Jeff's Scheme Interpretor

Yes! It is now concurrent!

What is Scheme?

Scheme is a functional language, and thus considerably different from more mainstream languages such as C or Pascal. It is similar to LISP in syntax and approach to problem solving.

History of my interpretor

I first was introduced to scheme as a result of my CS241 class' course notes. Looking over them at the start of the year, I found a section on Scheme. The description of the language excited me - it was immediately apparent that it would be quite trivial to parse such a language. Furthermore, it seemed an excellent example of an easy to implement language which is nonetheless powerful. For some fateful reason, logging on to the school system and running their version of scheme did not occur to me. Thus, to play with the language I needed to first write the interpretor. Twenty-four hours later, scheme (such an imaginative name, eh?) was built. Unfortunately, it was built to the specs of the examples in the course notes. Surprisingly, it only required minor modifications since then! The most important was that the original version did not support floating point numbers.

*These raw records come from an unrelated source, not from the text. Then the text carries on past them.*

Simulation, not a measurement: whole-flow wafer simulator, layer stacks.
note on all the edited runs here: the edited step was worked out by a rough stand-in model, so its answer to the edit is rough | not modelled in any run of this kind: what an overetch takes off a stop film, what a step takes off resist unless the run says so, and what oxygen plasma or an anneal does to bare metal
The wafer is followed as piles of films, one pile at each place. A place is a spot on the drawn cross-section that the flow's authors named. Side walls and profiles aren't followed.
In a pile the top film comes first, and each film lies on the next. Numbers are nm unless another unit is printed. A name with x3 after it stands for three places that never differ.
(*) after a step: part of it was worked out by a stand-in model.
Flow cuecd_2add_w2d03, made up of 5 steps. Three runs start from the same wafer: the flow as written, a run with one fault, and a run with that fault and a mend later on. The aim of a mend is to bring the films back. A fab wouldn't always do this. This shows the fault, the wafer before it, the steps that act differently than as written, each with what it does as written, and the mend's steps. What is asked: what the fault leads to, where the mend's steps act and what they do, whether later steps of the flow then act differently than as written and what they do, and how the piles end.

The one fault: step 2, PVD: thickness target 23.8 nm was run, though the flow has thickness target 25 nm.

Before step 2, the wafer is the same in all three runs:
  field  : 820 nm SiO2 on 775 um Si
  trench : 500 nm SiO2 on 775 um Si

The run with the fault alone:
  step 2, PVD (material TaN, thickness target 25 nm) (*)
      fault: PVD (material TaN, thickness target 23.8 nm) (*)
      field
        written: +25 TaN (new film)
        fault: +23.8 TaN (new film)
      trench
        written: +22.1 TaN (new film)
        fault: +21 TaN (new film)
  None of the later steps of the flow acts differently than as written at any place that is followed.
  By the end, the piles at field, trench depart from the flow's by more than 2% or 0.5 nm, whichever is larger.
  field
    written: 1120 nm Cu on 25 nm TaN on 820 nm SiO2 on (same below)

Incompatibilities between it with real Scheme

Real scheme is a bit different from my actual implementation:

Interesting features of my Scheme

So what distinquishes my scheme interpretor above others? Not much, and not all of them good...

Future of my Scheme interpretor

In addition to whatever tweaks which will be necessary to keep my interpretor copacetic with my raytracer, I have moved it to uC++ and made a concurrent version of Scheme.

Concurrent Scheme

As I had mentioned earlier, I have moved my scheme interpretor into the uC++ environment, allowing me to create a concurrent version. As allowing for parrallel execution of the interpretor raises many interesting problems, it required about a 75% rewrite. That was good, as it allowed me to add some features (of the implementation, not the result) which I had been missing.

How it works

As scheme is a functional language, traditional thoughts such as providing locks for data areas, etc, is no longer applicable. As each expression is ideally side effectless, one could evaluate all the parameters to a function on seperate threads with no concerns about interference. Unfortunately, such an aggressive maneuveur would drown any gains in task management overhead. Thus, I decided to put the onus on the programmer to determine what functions should be spawned into another thread.

Thus I have introduced a new atom type, the FLIST. This is a normal everyday list but if it is executed, it spawns a new task which runs the actual code. Meanwhile, the FLIST returns immediately with a FUTURE, which is a meta-atom. That is, its actual type is decided by what the result of FLIST will be. As Scheme is dynamically typed, there is no way to know even what type the FUTURE will be without actually opening it.

Futures can be copied and moved like any other data type, it is only when an internal function is run on them (and then only one which uses the result, as opposed to define, etc), that the user will block until the result is ready. The result is placed in the future by the spawned task, at which point the spawned task can suicide.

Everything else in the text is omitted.